Steve was in bed for about a week before he felt able to come downstairs. Dr Williams had told him he couldnt drink any alcohol for six months as it took this long for the liver to recover. This was a big shock to Steve as he loved his beer. The implications were so great that he had no choice.
I received a letter from the Coroners Office in Bedford stating the second part of the inquest was to be held at Bedford Court on 29th March 1985 to establish the cause of the accident and record a verdict. Although it was a terrible thing to have to go through we would be able to sort out Sheila`s bank and insurance. I had already paid the funeral directors. Because we hadnt as yet received a death certificate everything was held in abeyance.

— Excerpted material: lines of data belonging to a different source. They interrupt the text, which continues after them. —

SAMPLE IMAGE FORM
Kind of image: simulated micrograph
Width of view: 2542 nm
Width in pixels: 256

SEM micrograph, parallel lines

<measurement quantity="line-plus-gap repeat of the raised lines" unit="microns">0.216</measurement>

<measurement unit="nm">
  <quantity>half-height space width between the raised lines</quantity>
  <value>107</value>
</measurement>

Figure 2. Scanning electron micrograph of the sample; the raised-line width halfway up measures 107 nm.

The day of the court hearing came , it was dreadful we had to sit and listen to a couple of car drivers behind her who said nothing appeared to be amiss just that she suddenly veered to the right and into a lorry going in the opposite carriageway,the only thing at that time separating the carriageways was a strip of grass, no crash barriers. The driver of the lorry involved was so upset and kept saying there was nothing he could do to avoid the collision, as was previously stated she just crashed into the side of his lorry. Her car door had sprung open and the seat belt had snapped and she was thrown out of her car. an ambulanceman also gave evidence and said she was pronounced dead at the scene.
The cause of death was recorded as:
1a. Brain Stem Haemorrhage
b . Due to fracture of skull and fracture of upper cervical
c. Due to Trauma
They could not be certain the accident was caused by mechanical failure or human error. Both offside tyres were deflated but they had been unable to prove whether this was done prior to impact or during , the reason being the car had been to towed to a local garage and then disappeared. So no safety checks could be done. We will never know what happened just that it did and we lost someone that meant so much to us and is forever in our thoughts.
This particular dual carriageway at the Black Cat Roundabout, I understand has now been revamped and although it is renowned for accidents crash barriers have been installed and hopefully will help to stop any more fatalities.